Oh, and tell him about the guns before he has a chance to talk. A) You’re supposed to and B) it’s kind of fun to initiate a conversation with a cop, forcing him to listen to you and not open his mouth until you’re done.

  • Don’t commit to a number when asked if you know how fast you were going. If you do, you’re signing your own warrant. Say something like “Officer, I was looking at the road, not my speedometer.” If you happen to be far from home, blame the scenery. “Officer, I thought I was driving safely and responsibly, but I was paying more attention to the gorgeous mountains and cacti than I was to my speed. I apologize for forcing you to stop me.”

We’re not kidding. Those quotes might look sarcastic, particularly the last one, but the idea here is to show deference. It’s amazing how many people will attempt to stand their ground against a cop, helpfully explaining to him why he’s wrong or at least misguided. If you’re going to do that, you might as well insult his mother.
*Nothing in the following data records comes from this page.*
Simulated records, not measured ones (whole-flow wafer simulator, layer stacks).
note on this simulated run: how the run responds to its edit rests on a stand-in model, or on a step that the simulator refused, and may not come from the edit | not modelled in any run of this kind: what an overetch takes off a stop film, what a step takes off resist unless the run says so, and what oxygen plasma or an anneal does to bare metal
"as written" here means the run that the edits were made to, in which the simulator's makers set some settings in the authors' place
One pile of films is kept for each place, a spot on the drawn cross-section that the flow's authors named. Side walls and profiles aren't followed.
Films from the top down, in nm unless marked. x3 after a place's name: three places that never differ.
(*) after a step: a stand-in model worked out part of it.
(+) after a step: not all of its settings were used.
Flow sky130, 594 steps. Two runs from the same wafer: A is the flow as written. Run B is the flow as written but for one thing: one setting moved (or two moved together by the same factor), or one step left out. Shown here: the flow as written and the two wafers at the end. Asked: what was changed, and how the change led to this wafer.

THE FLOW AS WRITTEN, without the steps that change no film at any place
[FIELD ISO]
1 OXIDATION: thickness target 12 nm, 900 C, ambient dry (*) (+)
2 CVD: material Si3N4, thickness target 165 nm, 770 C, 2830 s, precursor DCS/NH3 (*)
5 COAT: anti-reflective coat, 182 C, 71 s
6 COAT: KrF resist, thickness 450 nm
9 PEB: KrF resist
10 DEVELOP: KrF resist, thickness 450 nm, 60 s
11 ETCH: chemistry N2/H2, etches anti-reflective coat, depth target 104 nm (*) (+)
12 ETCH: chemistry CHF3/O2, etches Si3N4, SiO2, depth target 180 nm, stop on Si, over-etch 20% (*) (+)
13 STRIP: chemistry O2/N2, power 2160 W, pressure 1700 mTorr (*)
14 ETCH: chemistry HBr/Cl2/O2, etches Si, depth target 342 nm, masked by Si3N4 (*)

All over our book, we remind you to look at each (financial) transaction from the other party’s perspective. Same deal for traffic stops. What does the cop want out of this? No hassles. Someone’s going to hassle him today, probably several people. Don’t be one of them. Be a bright or at least neutral spot in his otherwise stressful day. It’s not about who’s right. It’s about you minimizing the damage.

Back to our encounter. We found common ground, and continued to put the good patrolman at ease. We ending up discussing music for a few minutes – the merits of the Gibson SG over the Les Paul, etc. – and would have gone longer if we didn’t politely ask to get a move on before our bladders exploded. He said, “Look, I have to write you a ticket. You were doing 82 in a 55. I’m going to cite you for 5 over. Pay it by the end of the week and it won’t appear on your record. And slow down.”

Here’s what we didn’t do:

  • Plead for a reduced violation.

Reducing the violation is the cop’s call. Asking for it is like asking someone for a birthday gift. Tacky and ineffective.

  • Curse, threaten to fight the ticket, come up with an idiotic excuse, or use the venerable “Good thing there are no murderers or rapists for you to arrest” line.

This should go without saying, but it’s rarely a good idea to antagonize someone who has the legal authority to make your life miserable.

As for the second incident, that was on a lonely stretch of interstate in an even more remote part of the West. The officer was in the median. The radar detector went off too late to do anything about the excessive speed.

Again, pulled over immediately and did everything listed above. Complimented the officer’s beat (“These wide open spaces are just too distracting”), and he agreed to write up a 20 mph excess as a 1-5 mph one.

Then it got better. He did the thing where he steps back to his car for a few minutes, forcing his quarry to sweat, then returned and said, “I noticed you don’t have a front plate. The state requires one. I’m going to write you up for that instead.”

At least in the state in question, “No front plate” results in a fine or points only if the driver doesn’t show proof of correction within a fixed period. That is, if you affix the front plate to the vehicle, then fax a picture of same to the court, they’ll drop the charges.

Yes, if you no longer know where your front plate is you could conceivably just put the back plate on the front and send a picture of that to the court. Not that we encourage that, or would ever dream of doing it ourselves.

See? You learn something new on this site every day. Under the right circumstances, driving without a front plate can reduce your violation to zero. Grab a flathead screwdriver and take a little more control of your financial future right now.

 

And if all this fails, have breasts.